On 10 February 2021, the European Commission (Commission) published a summary report of the stakeholder consultation on the Renewed Sustainable Finance Strategy.

On 11 December 2019, the Commission adopted its Communication on a European Green Deal (EGD), which significantly increases the EU’s climate action and environmental policy ambitions. However, the financial system as a whole is not yet transitioning fast enough. For these reasons, the EGD announced a Renewed Sustainable Finance Strategy to help channel investment into sustainable projects and activities. The Renewed Sustainable Finance Strategy will be adopted in the first half of 2021. In order to inform the development of the renewed strategy, the Commission organised a stakeholder consultation to collect views and opinions of interested parties. The consultation was open to the public and ran from 8 April 2020 to 15 July 2020. It aimed to gather targeted feedback on how to:

  • Strengthen the foundations for sustainable finance by creating an enabling framework to shift the focus of financial and non-financial companies to sustainability and long-term development.
  • Increase the opportunities for citizens, financial institutions and corporates to have a positive impact on sustainability.
  • Fully manage and integrate climate and environmental risks into financial institutions and the financial system as a whole.

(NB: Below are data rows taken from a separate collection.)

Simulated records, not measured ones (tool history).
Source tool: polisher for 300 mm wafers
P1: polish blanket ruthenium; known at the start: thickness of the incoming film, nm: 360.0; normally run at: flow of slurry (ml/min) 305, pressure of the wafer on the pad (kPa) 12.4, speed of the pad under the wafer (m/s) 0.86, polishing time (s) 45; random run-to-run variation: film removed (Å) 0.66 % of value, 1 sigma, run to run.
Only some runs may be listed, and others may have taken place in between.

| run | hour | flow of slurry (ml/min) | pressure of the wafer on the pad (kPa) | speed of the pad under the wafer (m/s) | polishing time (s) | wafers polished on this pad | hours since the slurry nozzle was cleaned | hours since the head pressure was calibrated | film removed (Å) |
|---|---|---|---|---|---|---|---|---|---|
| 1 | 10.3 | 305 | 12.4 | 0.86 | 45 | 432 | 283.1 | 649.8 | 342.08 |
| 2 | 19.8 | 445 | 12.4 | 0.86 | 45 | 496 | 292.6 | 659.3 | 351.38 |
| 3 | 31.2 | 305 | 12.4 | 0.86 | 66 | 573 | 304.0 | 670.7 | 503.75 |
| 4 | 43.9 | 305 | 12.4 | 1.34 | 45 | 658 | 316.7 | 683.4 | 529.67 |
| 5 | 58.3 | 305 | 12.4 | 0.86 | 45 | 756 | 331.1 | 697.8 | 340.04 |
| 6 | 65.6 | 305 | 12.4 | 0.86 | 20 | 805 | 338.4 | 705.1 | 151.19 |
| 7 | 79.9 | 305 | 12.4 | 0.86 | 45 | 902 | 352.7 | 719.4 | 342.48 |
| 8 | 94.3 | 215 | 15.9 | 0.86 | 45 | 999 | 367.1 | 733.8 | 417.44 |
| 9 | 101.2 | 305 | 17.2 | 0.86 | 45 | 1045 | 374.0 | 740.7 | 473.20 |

The report now published provides a summary of the responses received to the consultation.

Among other things the report notes that there was strong support for EU action on ESG research and ratings. Also, there was support regarding accounting standards and rules. On this issue, most respondents indicated that they saw further areas in existing financial accounting rules which may hamper recognition and measurement of long-term sustainability risks. Respondents also supported further definitions, standards and labels for sustainable financial assets and financial products. These included:

  • EU Green Bond Standard (GBS). Overall, stakeholders indicated that verifiers of EU green bonds should be subject to accreditation or authorisation at an EU level. Most stakeholders perceived it would be challenging for non-European issuers to follow the EU GBS.
  • Prospectus and green bonds. Stakeholders indicated that requiring the disclosure of information on green bonds would improve consistency and help tackle greenwashing. Some of the position papers raised the concern that the mandatory disclosure of information may introduce complexity.
  • Other labels and standards. Stakeholders supported the introduction of standards or labels for energy efficient mortgages or green loans and an EU label for investment funds. There was support for the supervision of minimum standards for sustainability investment funds by the Commission or European Supervisory Authorities, or introduction of regulated minimum standards in law, and support for an ESG benchmark. However, concerns were raised within several position papers that the introduction of further labels is premature and may introduce bias and limit product diversity.